Managing the Chaos: Scott finds out what CEOs really want
May 26, 2010Teachable Moment

CREATIVITY.
So I’ve been trying to understand how the creative process is affecting today’s businesses. What does it take, I wonder, to make the collaboration between creativity and corporate more fluid? To find out, I’m gleaning information from lots of websites and magazines like Harvard Business Review and Fast Company. It goes pretty quickly, though, because they are all saying the same thing: Old ideas aren’t working. “What we learned in business school is upside down and sideways,” they say. “Customers control the company, advertising is driving customers away, and demographics have less meaning.”
And sure enough, when IBM’s Institute for Business Value asked 1,500 chief executives to name the most important leadership competency for the successful enterprise of the future, the CEOs unanimously said “creativity”.
Frank Kern of IBM Global Business Services summed it up. “That’s creativity – not operational effectiveness, influence or even dedication,” he says. “Global complexity is the foremost issue confronting these CEOs and their enterprises.” Now, in the past creativity wasn’t viewed so much as an essential leadership asset, but more as just fuel for R&D. Not anymore. Today creativity must “permeate the enterprise,” he explains.
So what does this mean to agencies, design firms, and marketing groups? What about the illustrators, copywriters, and photographers? How is this big-business focus on creativity trickling down to us folks in the creativity-delivery business? I decided to ask a number of branding firms’ top creative executives to find out.
“What,” I asked them, “is the client expecting from you today?” The answers turned out to be our slogan.
Originality: CEOs have realized creativity isn’t “nice to have”; it’s necessary. At least if you want to reinvent your relationship with the customer. And you do – the current landscape is so template-based and commoditized, there’s rarely an emotional connection between businesses and the people they’re talking to. The estimates say one fifth of revenues will have to come from new sources; if you can’t unleash wealth, you have to create it.
Collaboration: As clients break from traditional, “here’s what we’ll do for the next decade” strategy planning and shift to rapid-fire fluidity that lets them adjust their business models on the fly, it’s more important than ever to have a relationship with a solid partner they can rely on.

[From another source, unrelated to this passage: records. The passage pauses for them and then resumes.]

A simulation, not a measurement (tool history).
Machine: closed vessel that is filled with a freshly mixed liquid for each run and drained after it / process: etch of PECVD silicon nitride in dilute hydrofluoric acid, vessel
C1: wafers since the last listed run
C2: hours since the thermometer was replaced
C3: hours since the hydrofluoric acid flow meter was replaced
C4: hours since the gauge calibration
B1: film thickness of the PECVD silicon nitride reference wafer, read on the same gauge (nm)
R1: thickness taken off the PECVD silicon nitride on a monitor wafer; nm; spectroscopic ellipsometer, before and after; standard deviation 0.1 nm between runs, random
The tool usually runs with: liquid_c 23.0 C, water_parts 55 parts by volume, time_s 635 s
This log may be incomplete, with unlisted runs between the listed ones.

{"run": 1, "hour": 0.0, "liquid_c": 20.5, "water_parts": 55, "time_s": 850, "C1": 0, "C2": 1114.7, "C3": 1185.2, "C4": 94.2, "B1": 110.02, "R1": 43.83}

Results: The shift in corporate culture is toward something far more transparent and entrepreneurial. Companies must emotionally engage the customer. The customer will reward the company’s ability to build a creative process with fluid business models, not absolute ones. As one creative executive put it, “The right visual combination creates insane loyalty.”
Bottom line, the more complex the world becomes, the more its leaders will value creativity. And today’s CEOs know it.
That’s why, at Scott Hull Associates, we deliver what every CEO wants – meaningful original art for companies that use visual branding to drive markets. And fortunately, with 18 acclaimed artists on our roster, creativity is never in short supply.





Very interesting! I really like the idea that “companies must emotionally engage the customer.” Visual arts are certainly a powerful way to accomplish this; even subtle choices in color and composition are translated into the emotions of the viewer. It’s amazing how much freedom illustrators have to embed emotion in their work. Starting from a blank canvas, they can build an entire scene where each mark works towards creating a feeling.
Thanks so much for sharing your thoughts and findings, Scott!